Civil rights may thwart emergency crackdown
BORIS Johnson last night faced a legal battle to stop the early release of terrorists from prison following the Streatham knife attack.
Civil rights groups signalled they could challenge the Prime Minister’s proposed emergency laws to scrap automatic early release halfway through a jail term for more than 200 offenders currently behind bars.
Government officials also declined to rule out the possibility of the UK temporarily withdrawing from the European Court of Human Rights to keep prisoners locked up.
Ministers are expected to introduce fast-track legislation into Parliament within the next 10 days to block early release.
Under the proposed law, terrorists will only become eligible for early release after serving two-thirds of their jail terms and will not be let out unless the Parole Board agrees. But critics claimed changing the rules for inmates currently serving sentences could be against the law and breach their human rights. Clare Collier, a director at civil rights group Liberty, branded the Government proposal “dangerous”.
She said: “It’s clear the UK’s counter-terror system is in chaos and desperately needs proper scrutiny and review.”
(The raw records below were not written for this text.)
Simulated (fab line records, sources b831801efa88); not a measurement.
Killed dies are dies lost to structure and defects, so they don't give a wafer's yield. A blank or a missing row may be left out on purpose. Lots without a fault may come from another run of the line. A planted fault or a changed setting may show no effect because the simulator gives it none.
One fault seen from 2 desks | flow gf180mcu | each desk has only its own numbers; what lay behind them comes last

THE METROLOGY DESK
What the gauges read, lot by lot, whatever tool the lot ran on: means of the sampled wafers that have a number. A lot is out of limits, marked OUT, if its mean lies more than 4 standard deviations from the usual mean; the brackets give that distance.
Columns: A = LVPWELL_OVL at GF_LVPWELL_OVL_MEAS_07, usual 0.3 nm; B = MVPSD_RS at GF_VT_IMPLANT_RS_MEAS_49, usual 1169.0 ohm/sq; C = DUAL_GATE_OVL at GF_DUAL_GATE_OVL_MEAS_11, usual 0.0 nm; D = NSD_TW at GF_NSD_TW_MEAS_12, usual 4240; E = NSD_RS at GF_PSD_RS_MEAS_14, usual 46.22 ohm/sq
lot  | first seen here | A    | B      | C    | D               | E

Labour frontbencher Baroness Chakrabarti also expressed concerns but she added: “I do not support changing people’s sentences but there is a grey area about what is the fundamental part of the sentence and what is the administration of the sentence.
“It’s really for the Government to construct that to make it defensible in the court.”
However, Cabinet minister Michael Gove suggested that some terrorists should be detained indefinitely
“if necessary”.
He said: “If you have people who are in the grip of an ideology that means they want to kill innocent people to advance a religious view...they are a danger to society.”